PEX vs Copper Pipe: Which Is Better for Repiping?

The galvanized pipes in a 1970s home run fine for decades — until they don't. A pinhole leak behind the kitchen wall. Low pressure that gets worse every year. Rust-colored water on the first draw of the morning. When those signs stack up, a plumber usually delivers the same news: the pipes need to come out. And then comes the question every homeowner asks: PEX or copper?

Both materials carry water. Both meet code. Both get installed in residential homes every day. But they behave differently, cost differently, and hold up differently in a hot, hard-water climate — and that last part matters more here than in most of the country.

Why pipe material choice matters in hard-water markets

Water hardness is measured in milligrams of calcium carbonate per liter, or equivalently in parts per million (ppm). Municipal water in the Valley typically runs between 200 and 400 ppm — some areas push higher. At those levels, calcium and magnesium salts deposit on every surface water touches. Inside the copper pipe, the scale accumulates on the inner wall and doesn't stop.

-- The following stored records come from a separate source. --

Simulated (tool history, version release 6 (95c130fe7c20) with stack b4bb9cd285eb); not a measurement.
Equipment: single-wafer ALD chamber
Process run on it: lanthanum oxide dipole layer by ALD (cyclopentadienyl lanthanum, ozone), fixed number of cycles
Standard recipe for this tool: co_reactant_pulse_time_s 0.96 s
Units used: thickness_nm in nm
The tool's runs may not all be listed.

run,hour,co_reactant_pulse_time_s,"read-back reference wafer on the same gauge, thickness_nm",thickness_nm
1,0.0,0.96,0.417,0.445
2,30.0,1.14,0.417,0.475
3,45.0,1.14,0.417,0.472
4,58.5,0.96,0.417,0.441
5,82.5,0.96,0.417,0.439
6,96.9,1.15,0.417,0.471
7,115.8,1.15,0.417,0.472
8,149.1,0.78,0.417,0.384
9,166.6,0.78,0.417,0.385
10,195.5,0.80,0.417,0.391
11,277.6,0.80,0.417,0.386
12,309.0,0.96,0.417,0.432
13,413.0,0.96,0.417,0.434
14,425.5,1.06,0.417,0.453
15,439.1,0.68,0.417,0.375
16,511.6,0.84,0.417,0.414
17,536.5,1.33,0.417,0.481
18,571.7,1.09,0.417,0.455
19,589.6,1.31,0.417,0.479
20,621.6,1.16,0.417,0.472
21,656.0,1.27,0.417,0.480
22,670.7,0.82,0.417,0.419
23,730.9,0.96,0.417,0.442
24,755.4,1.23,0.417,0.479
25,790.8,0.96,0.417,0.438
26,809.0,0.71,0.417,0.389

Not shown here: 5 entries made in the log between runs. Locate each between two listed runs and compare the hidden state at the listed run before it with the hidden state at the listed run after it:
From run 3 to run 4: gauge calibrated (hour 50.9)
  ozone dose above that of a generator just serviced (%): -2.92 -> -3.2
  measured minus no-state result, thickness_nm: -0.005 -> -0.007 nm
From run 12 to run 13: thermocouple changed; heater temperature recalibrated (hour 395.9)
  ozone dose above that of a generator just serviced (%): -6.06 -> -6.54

A fresh ¾-inch Type M copper supply line has an inner diameter of about 0.811 inches. A decade of hard-water scale in a high-mineral market can reduce that opening by 10–15%, raising flow resistance and increasing water pressure demands at every fixture downstream. The corrosion process accelerates when water chemistry tips acidic — when pH drops below 7.0, copper leaches into the water supply, and the pipe wall itself begins to thin.

PEX (cross-linked polyethylene) doesn't react with mineral content the way metal does. The smooth polymer interior doesn't give scale a surface to bond to in the same way copper does. That's one reason the material gained favor quickly in high-hardness service areas.

The three types of PEX — and why the differences matter

Not all PEX pipe is the same. There are three manufacturing methods, and the resulting pipe behaves differently under pressure and temperature.

PEX-A is made using the Engel peroxide method. Cross-linking happens while the polyethylene is above its melting point, producing the most uniform molecular structure of the three types. PEX-A is the most flexible, tolerates the widest temperature range, and is the only type that can be repaired using the "heat memory" method — a kinked section can be re-straightened with a heat gun. It requires expansion-style fittings and a specialized crimping tool.

PEX-B is cross-linked after extrusion using a silane moisture-cure process. It's stiffer than PEX-A, somewhat less expensive, and connects using crimp or clamp fittings that are widely available. PEX-B has slightly higher chlorine resistance than PEX-A, which matters in heavily chlorinated municipal systems.

PEX-C uses electron-beam radiation cross-linking. It's the least flexible of the three and more prone to kinking during installation. Most plumbers working on residential repipes don't use PEX-C as a primary material — it has more industrial applications.

For a whole-house repipe, the typical choice is PEX-A or PEX-B, depending on the plumber's preference and the fittings they stock. Either performs well in residential supply lines.

Cost comparison: what a whole-house repipe actually costs

The cost difference between PEX and copper is significant.

FactorPEXCopper
Material cost per linear foot$0.50–$1.00$3.00–$5.00+
Typical whole-house repipe$4,000–$8,000$8,000–$15,000
Installation time (standard home)1–2 days2–4 days

Copper prices track commodity markets and have been volatile. The cost per linear foot can shift between the time a homeowner gets a quote and when work begins. PEX pricing is more stable.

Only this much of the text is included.